Wall Street Journal
Big-bank CEOs still make plenty of dough but the job's not as lucrative as it used to be. Pay for the top bananas at the five largest Wall Street firms "remained well below pre-crisis levels" at a collective $92.5 million last year, the paper reports, down 47% from pooled earnings of $173.6 million in 2006. Meanwhile, the average bank employee's paycheck reached a new high of $148,740 last year. "The dichotomy shows that CEOs are bearing a significant amount of the regulatory and shareholder backlash that has hit Wall Street since the financial crisis, while rank-and-file employees that survived rounds of layoffs have seen their paychecks recover," according to the paper. These numbers hold increased significance in light of a forthcoming Securities and Exchange Commission rule that will require public companies to disclose the pay differential between CEOs and the average employee.
The boards of the country's largest banks may have to put shareholder interests on the back burner in order to appease regulators who want directors to take more responsibility for compliance and risk management, according to John Carney of "Heard on the Street." Carney points out that improved risk monitoring should work to the benefit of shareholders in the long run, but that may be tough for investors to remember in the face of disappointing returns. Commenter George Powell seems to prove his point: "Any more of a back seat, and the stockholders will be riding on the rear bumper," he writes. "I'm not investing in the big banks anymore."
New York Times
Congress should broaden the penalties the Securities and Exchange Commission can seek against financial firms, according to Gretchen Morgenson's latest column. She says this would enable the SEC to do a better job of protecting investors. Right now, the law requires the SEC to base the amount of its penalties on the financial gain experienced by the alleged wrongdoer, as opposed to the losses suffered by investors as a result of the firm's misdeeds. Morgenson suggests this policy lets firms off easy. "Isn't it time to ensure that when the S.E.C. comes knocking, the fine fits the crime?"

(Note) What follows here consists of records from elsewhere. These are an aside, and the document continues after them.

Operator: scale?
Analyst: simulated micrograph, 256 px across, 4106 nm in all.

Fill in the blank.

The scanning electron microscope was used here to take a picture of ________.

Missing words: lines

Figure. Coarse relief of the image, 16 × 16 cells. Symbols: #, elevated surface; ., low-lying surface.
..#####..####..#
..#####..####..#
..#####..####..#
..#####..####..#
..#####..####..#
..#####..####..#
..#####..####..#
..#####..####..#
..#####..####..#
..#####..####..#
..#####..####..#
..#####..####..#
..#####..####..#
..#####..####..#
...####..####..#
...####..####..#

How can rabbinical studies shed light on the world of Wall Street? There may be no one more qualified to answer that question than Donald Meltzer, a former co-head of global M&A at Credit Suisse who left investment banking in 2010 and became a scholar at New York University's Tikvah Center for Law and Jewish Civilization. Now Meltzer is returning to the fold at Dutch cooperative bank Rabobank, but not without wisdom gleaned from his research. "In the Jewish moral code, there is a sense of limit, there is a certain amount of gain and a certain amount of profit that is appropriate, but there comes a point where what is good for the community as a whole is the overarching principle," he tells the paper. "What I found is on Wall Street, there is no limit on what the appropriate profit is. The objective is: The more profit, the better."